I think it’s safe to suggest what probably happened over the course of time was that a lot of the difficulties began to resolve, a lot of the things they faced as parents, in terms of looking at their daughter and trying to be on call and available and have a realistic perspective, to give up the ghost a little bit, too. To say, “Let’s let her have her adult life.” A bit of their personal empty-nest experience was that suddenly they were left with each other and could see each other. What Loreen saw was the man that she loved and an advance in her professional career, the arrival at a tenured position, so coveted in the academic world, taking so much pressure off and sharing this with her partner. Conversely, what Tad sees looking through his very personal prism is the worst kaleidoscope imaginable, which is “This is not my life. This does not hold. I can’t do it for another minute.” What a shock.

Arguably, he might have been more shocked than anyone, at the sudden insistence of his will upon himself and what suddenly became a very, very awkward relationship with himself. What I think is so unimaginably truthful in what Lena and Jenni and Murray Miller and Paul Simms and Bruce Kaplan crafted, which is to say, “We’re going to take this man to this incredibly truthful point, and there’s no glory in it. There’s no glamour in it. There’s no safe place.” What? That’s where you go for your safety. You say, “This is what I am. I am woman hear me roar, or I’m gay, deal with it.” Throw off the shackles, no, he puts them on. This imprisons him in a way that I could never have imagined possible. It’s not comfortable to play. It’s easy to play; I have no trepidation about going in and playing it, but personally, it’s very unsettling.

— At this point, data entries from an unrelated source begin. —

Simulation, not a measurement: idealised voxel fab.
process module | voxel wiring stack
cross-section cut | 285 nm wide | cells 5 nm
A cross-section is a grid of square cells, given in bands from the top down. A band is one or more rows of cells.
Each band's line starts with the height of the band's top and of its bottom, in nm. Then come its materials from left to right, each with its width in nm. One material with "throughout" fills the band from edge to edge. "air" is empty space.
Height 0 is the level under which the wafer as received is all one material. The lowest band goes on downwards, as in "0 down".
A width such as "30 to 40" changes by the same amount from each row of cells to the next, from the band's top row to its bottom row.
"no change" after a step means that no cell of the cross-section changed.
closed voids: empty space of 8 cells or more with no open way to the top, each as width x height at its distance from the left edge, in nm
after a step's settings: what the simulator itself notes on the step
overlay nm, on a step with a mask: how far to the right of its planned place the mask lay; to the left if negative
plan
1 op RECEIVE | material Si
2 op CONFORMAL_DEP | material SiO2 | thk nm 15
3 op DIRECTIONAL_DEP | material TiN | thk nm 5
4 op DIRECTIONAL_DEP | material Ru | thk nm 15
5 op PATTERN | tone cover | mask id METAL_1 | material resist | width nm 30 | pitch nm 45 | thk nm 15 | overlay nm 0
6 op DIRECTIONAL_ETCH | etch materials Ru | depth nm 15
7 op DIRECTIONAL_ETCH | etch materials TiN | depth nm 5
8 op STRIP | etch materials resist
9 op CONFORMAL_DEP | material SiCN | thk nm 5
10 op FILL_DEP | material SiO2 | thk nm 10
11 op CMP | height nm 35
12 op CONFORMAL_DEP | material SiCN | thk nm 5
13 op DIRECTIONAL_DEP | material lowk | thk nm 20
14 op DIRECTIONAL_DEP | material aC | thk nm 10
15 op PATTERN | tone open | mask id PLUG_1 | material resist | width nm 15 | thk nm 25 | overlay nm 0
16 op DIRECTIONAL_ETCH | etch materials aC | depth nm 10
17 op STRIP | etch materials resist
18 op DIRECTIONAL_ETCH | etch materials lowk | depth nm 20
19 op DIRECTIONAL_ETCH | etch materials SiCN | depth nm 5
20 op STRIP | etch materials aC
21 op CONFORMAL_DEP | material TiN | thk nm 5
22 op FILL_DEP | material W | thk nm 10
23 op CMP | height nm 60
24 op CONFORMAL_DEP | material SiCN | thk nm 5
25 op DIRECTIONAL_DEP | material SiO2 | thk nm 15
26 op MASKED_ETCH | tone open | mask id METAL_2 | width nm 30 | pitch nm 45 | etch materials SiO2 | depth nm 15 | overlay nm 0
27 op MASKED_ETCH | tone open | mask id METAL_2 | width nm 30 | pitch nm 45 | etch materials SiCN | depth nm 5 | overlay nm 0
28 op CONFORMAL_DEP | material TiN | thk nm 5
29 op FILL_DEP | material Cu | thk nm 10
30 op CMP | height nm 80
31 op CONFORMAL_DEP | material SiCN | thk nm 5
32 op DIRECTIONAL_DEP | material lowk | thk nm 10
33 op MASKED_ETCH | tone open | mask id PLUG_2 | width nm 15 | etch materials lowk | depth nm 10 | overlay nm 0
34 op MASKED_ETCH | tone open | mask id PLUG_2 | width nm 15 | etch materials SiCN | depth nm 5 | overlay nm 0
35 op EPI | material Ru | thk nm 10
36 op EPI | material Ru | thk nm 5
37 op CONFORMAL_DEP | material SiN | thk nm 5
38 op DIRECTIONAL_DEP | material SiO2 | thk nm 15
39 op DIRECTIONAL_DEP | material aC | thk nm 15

I’m okay with that, but what I have learned in living with this wonderful woman who’s my wife through the filming of this, after all these happy years on Girls, I just came home over and over again during the six episodes feeling very unsettled. Some grievous thing had settled upon me. While filming Girls?! Playing lovable, adorable, gentle, kind, compassionate Tad? Silly, goofy Tad? Saying teasing, sarcastic things where Loreen has to say, “Oh Tad, stop it. Oh, she didn’t mean that.” That familiar place that I had lived in has been taken away.

Knowing that you don’t know where we’re going with Tad, where do you hope we’re going? Where would you like to see his character arc go?
Well, there’s almost a moral calculus here, which is that it can’t get worse. And sometimes in life we find out that before anything can get better it has to get as bad as it can be. I don’t know where that bad is, but we sure have crept up on it. You haven’t seen the tenth episode, but I filmed it. I have a little advance knowledge. Speaking personally, things will get better. I don’t know how that will develop, but I know that it will.